Sunday, 12 April 2015

Beauty And The Beast

March saw me plucking little flower bunches off of the grapefruit tree in my neighbor's yard and putting it in a jar filled with water in my kitchen. Such a beautiful and fragrant setting! Excited, I tried putting the jar in various possible places but could not decide where it looked most beautiful. The next morning as I walked in into the kitchen, it was so fragrant that I had to ask my husband if he had sprayed air freshener. But frankly, no room freshener can be so fresh and so beautifully fragrant like citrus flowers that have the perfect combination of freshness and limey fragrance.
I came across these lovely flowers during an evening walk. This time of the year is the best when one does enjoy a peaceful and long evening walk, especially people like me who find it extremely difficult to rise early in the morning and go for a walk. This season is the best because of the right temperature and humidity and presence of the right kind of flora and fauna. And a right combination of all these factors is very important to pull this lazy woman out of her reverie and set her on her feet to do the needful i.e. take a walk. But along with all this beauty, we have our share of beasts in the area too.

This is the road to my home. My house is so well hidden behind a row of bungalows and trees that people have difficulty finding my house. It has that haunted forest look about it that forbids faint  of heart from walking alone on this road at dusk. It is situated at an extreme end of this residential area, on the edge of a forest which is separated from our house by a deep gorge, and considering the presence of wild animals in this area, this little separating factor is a boon. 
I had once mentioned how a leopard was once spotted at the edge of my lawn (Read Here). Appearance of leopards and wild boars is not uncommon in this area and thus we always finish our walks before the fall of darkness. During these walks or while I am sitting in the lawn, I keep my eyes and ears open and stare at the side bushes as if something will jump out of it instantly. Falling leaves and small birds and squirrels make me jump, however I consider myself brave once I am inside my home. My maid finishes her work and leaves before dark and when my husband, who has set up a study room in the outhouse, goes there to study late at night, I always insist that he should carry at least a hockey stick, which he sometimes does, if only to keep me quiet.
Coco is not allowed to play alone outside, even during the day and presence of an adult is mandatory. These are a few rules that we try to follow in order to stay safe. Even after repeated requests, warnings and even threats, my husband does not always close the screen door behind him when he leaves while I am resting, and I grind my teeth when I see it wide open to the world. What if someday, the leopard invites itself to my kitchen for an afternoon snack, the main ingredient of the snack being me? After all, it regularly keeps appearing in backyards and side alleys and lawns. 

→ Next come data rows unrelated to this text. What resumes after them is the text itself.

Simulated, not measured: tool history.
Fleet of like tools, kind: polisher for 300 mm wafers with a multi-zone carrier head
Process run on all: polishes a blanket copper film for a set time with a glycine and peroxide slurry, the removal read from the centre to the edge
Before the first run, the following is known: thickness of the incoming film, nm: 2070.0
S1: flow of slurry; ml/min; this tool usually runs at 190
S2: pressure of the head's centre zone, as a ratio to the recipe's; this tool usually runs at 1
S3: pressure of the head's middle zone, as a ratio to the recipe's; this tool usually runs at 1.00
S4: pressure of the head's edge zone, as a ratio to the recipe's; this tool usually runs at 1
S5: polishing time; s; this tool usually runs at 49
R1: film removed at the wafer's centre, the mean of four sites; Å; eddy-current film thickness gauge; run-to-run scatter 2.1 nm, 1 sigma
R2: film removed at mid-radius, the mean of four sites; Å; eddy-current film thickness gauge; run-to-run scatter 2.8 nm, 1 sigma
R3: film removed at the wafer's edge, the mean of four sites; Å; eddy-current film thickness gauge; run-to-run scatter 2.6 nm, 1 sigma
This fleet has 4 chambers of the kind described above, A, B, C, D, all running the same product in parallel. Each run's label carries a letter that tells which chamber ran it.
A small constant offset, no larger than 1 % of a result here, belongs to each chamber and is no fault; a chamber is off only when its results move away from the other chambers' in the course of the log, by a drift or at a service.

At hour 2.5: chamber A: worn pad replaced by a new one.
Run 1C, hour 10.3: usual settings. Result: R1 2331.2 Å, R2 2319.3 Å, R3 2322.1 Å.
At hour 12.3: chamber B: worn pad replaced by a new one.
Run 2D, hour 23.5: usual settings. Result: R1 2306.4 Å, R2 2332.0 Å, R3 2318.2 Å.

Then one day in mid-March, started the spell of terror with the above news from a neighboring colony, in which a leopard dragged a teenager to nearby fields when she went out of her house after dusk, and left her dying after local people rushed to the site. The girl died later, and her death triggered a little public upheaval to the forest authorities, who then roped in a team of hunters, and the leopard was killed a few days later. 
The incident left us all terrorized and shaken and so much more alert. Earlier we used to talk jokingly about the leopard, or gossiped about its appearance in thrilled voices. Now, when it seemed to cloud our lives with the threat of getting hurt or even dying, and we narrowly dodged the encounter with fear, the jokes and the thrill turned into contemplative questions of life and death. Biggest of them all is: who killed whom? Man or leopard?